Before she wakes, the probabilities SB would assign if she were conscious are P(monday and heads) = P(monday and tails) = p(tuesday and heads) = p(tuesday and tails) = 1⁄4.
After waking, she would update to p(tuesday and heads) = 0 and P(monday and heads) = P(monday and tails) = p(tuesday and tails) = 1⁄3, since p(tuesday and heads | wakes up) = 0 and p(monday and heads | wakes up) = p(monday and tails | wakes up) = p(tuesday and tails | wakes up) = 1.
Odds(monday and heads : monday and tails : tuesday and heads : tuesday and tails | wakes up)
= Odds(monday and heads : monday and tails : tuesday and heads : tuesday and tails) * Likelihood(wakes up | monday and heads : monday and tails : tuesday and heads : tuesday and tails)

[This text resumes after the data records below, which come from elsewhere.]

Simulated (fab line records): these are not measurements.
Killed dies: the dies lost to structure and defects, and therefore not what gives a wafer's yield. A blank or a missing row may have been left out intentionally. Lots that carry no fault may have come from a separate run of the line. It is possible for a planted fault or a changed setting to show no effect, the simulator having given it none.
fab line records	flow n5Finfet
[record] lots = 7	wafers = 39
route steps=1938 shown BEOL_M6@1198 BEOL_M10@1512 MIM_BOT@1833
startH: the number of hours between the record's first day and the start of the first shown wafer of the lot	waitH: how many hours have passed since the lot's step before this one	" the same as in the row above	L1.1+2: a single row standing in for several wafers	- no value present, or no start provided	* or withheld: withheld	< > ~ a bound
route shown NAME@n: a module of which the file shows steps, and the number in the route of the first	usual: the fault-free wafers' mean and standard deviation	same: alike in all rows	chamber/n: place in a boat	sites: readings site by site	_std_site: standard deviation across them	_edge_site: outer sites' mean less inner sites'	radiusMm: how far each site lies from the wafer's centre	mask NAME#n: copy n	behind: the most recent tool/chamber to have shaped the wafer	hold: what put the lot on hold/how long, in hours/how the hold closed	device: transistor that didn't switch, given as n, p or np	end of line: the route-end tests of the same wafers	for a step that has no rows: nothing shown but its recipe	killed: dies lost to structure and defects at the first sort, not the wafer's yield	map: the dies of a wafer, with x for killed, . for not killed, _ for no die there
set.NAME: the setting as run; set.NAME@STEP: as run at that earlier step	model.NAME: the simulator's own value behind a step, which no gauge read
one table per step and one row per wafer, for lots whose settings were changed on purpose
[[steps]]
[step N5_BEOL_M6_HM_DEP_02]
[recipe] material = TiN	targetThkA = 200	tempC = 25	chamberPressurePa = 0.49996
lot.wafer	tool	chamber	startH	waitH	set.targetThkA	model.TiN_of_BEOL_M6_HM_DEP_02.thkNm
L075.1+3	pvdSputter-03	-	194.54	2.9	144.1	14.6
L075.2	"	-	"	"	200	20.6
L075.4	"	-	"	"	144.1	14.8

= (1 : 1 : 1 : 1) * (1 : 1 : 0 : 1)
= (1 : 1 : 0 : 1)
= (1/3 : 1/3 : 0 : 1/3)
SB starts out with four equaly likely possibilities. On observing that she wakes up, she eliminates one of them, but does not distinguish between the remaining possiblities. Renormalizing the probabilities gives probability 1⁄3 to the remaining possibilities.
Before she wakes, the probabilities SB would assign if she were conscious are P(monday and heads) = P(monday and tails) = p(tuesday and heads) = p(tuesday and tails) = 1⁄4.
After waking, she would update to p(tuesday and heads) = 0 and P(monday and heads) = P(monday and tails) = p(tuesday and tails) = 1⁄3, since p(tuesday and heads | wakes up) = 0 and p(monday and heads | wakes up) = p(monday and tails | wakes up) = p(tuesday and tails | wakes up) = 1.
Ugh. That makes no sense. Can you explain why she would update in such a manner?
SB starts out with four equaly likely possibilities. On observing that she wakes up, she eliminates one of them, but does not distinguish between the remaining possiblities. Renormalizing the probabilities gives probability 1⁄3 to the remaining possibilities.